Generating Bangla Image Captions with Deep Learning Techniques
Date:
Introduction
In this talk, we explore our work on generating Bangla image captions, covering the introduction, materials, methods, results, and discussions.
What is Image Captioning?
Image captioning involves generating textual descriptions from images. Bangla image captioning bridges the gap between visual content and Bengali text using computer vision and natural language processing (NLP).
Proposed System
We developed a system for Bangla image captioning using EfficientNetB4 and ResNet-50 pretrained models for image feature extraction. The datasets used are:
- Flickr30k: 31,000 images.
- BanglaView: 158,000 captions, nearly 4 times larger than previous datasets.
Dataset Highlights
- Flickr30k: Contains 31,000 images.
- BanglaView:
- Vocabulary: ~25,000 words.
- 5 captions per image, with a maximum caption length of 67 words.

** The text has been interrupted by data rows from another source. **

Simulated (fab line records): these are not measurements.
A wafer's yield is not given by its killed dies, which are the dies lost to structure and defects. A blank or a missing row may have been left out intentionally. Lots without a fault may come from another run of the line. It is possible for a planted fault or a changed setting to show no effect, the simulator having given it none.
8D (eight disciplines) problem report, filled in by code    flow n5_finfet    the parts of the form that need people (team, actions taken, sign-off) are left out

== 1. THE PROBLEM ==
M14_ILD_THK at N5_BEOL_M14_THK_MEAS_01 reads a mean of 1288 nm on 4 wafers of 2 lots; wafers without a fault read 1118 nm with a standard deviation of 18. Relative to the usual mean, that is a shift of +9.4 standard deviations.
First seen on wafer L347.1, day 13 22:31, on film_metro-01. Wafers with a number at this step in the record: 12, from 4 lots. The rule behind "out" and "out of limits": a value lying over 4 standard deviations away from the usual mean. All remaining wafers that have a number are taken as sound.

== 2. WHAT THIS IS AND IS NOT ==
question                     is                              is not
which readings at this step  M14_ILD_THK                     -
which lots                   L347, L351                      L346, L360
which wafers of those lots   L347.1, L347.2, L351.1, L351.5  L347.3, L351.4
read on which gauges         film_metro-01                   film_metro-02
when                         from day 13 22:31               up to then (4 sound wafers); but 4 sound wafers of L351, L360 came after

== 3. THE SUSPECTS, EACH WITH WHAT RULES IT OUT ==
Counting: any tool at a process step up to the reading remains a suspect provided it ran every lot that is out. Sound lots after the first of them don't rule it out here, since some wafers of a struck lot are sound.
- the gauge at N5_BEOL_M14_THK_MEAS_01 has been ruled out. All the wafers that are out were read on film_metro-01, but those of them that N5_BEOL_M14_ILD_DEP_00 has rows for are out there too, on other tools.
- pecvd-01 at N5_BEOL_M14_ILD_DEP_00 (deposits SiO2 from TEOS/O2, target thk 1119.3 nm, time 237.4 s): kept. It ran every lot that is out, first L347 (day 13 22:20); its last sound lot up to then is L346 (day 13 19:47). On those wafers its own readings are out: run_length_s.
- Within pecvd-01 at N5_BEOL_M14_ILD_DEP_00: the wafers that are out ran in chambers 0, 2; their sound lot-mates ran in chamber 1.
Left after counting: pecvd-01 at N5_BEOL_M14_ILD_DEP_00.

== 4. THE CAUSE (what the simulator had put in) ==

- Total captions: 158,000.
Train-Test Splitting
- Training set: 90% of the dataset.
- Testing set: 10% of the dataset, including over 3,000 images and 15,000 captions.
System Architecture
- Images are passed through pretrained CNN models (EfficientNetB4 or ResNet-50) for feature extraction.
- Captions are embedded into vectors using a Gated Recurrent Unit (GRU).
- Features and embeddings are combined and processed through a dense neural layer to generate captions.
Training Performance
- Training was performed over 10 epochs using CPU due to limited GPU availability.
- Significant reduction in loss and improvements in accuracy were observed during training.
Test Results
- BLEU scores obtained from unseen test data indicate excellent caption generation quality.
Examples of Generated Captions
For an image from the Flickr30k dataset:
- EfficientNetB4 Output: “একজন লোক মাইক্রোফোনে গান গাইছে” (A man is singing into a microphone).
- ResNet-50 Output: Also generated accurate captions.
Comparative Study
Our test scores are in the mid-range compared to other works. However:
- Only 10 epochs were performed.
- Training on the large BanglaView dataset took ~30 hours using CPU.
Applications
This work has several applications, including:
- Assisting visually impaired Bengali speakers.
- Enhancing photo search capabilities.
- Enabling robot interactions using Bengali captions.